I’ve recently read two awesome books that can help with your happiness and success. First was The Happiness Advantage (read my review) and second was Deep Work (read my review).
In summary, The Happiness Advantage showed us that happiness comes first and then success follows. Deep Work showed us that it’s only inside large swaths of focused time that we can truly get our best work done and we often let in way too many distractions which break up our focused time.
Inside these two broad themes there is some tension, though. They both purport to show you a path towards success, achievement, and happiness at work and in life, but they have ideas that contradict each other.
Principle 7 in The Happiness Advantage says that it’s the social connections we have at work and at home that help us through the hard times. To do this we need to … interact with the people at work. We need to let in some of these little interruptions as people stop by our office.

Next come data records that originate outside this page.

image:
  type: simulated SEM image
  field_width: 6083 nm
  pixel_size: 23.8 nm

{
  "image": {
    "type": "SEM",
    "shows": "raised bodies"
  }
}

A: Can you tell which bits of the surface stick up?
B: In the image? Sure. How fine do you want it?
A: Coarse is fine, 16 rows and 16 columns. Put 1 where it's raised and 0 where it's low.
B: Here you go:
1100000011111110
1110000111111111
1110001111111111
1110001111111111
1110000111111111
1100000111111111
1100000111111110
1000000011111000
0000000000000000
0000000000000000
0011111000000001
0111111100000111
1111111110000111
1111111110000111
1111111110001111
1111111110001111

Those little interruptions are exactly what Deep Work spends time convincing us we need to avoid, or at the very least, minimize greatly.
Following the ideas in Deep Work you might work with headphones on and not talk to the people in your co-working space. Though when things get really tough and you try to reach out for that support from colleagues, you’ve got no real relationships to lean on for support.
Holding it in tension
In the ‘ideal’ world for many consultants, most days would be full of getting down to coding or design without interruptions, but it’s rare that our ideal day materializes in the midst of all that goes on around us. We must deal with less-than-ideal days and interruptions that break our flow.
While this may get us to the goals of having deep connections as suggested by Achor in The Happiness Advantage, it doesn’t achieve the goals of Newport in Deep Work. Interruptions leave us little time to actually sink into those items of true importance in our day.
Quite a while ago I talked about designing your ideal week. It’s in this practice of being intentional with our week that we can bring together the ideals from these two books. My ideal week sets aside three days of the week with nothing scheduled to interrupt my workday. I only take calls from existing clients or new clients on Tuesdays, and even then, only in a two-hour window. On Fridays, I coach. This leaves the rest of my week to get down to the business of doing the work I get paid to do.
That doesn’t talk about making the social connections that Achor says are required for strong resilience in the face of hardship though. It’s unlikely that the people on the phone are going to come alongside you when things get tough at home or when you need assistance moving. Those connections are made face-to-face and you need to have planned outlets for them.
Maybe it’s the gym (which it is for me five days a week) where you get to work out with a group of people who become your friends. At my co-working space there is one other person who shares my deep love of science fiction, and once a week or so we end up talking about our favourite books. Through that one-to-one contact, we’ve begun to build a deeper friendship that each of us can be called on when things get tough on either end of the friendship.
I believe the feeling of genuine connectedness only occurs when we disconnect digitally and reconnect physically. A retweet, a like, an up vote…no digital gesture of support can replace a simple, well-meaning pat on the shoulder. – Sharon Steed in Offscreen Magazine 13
All too often as digital workers we discount the face-to-face interactions that bring true friendship. We are happy to hole up in our fortress of solitude and write or type out code, or move pixels around a design then return to the family we live with. While we do need to make our families a top priority, we need to make sure that our spouse is not our only support line.
[Tweet “As digital workers we often discount the face-to-face interactions that bring true friendship”]
It’s time to stop getting stuck in your fortress of solitude and take your life outside the walls of that protected life. Schedule in your times of intense focus and schedule in your times to spend with others. It’s only through having a healthy quantity of both that we can both get the work done that we are meant to do and maintain a healthy emotional state which will carry us through the tough times ahead.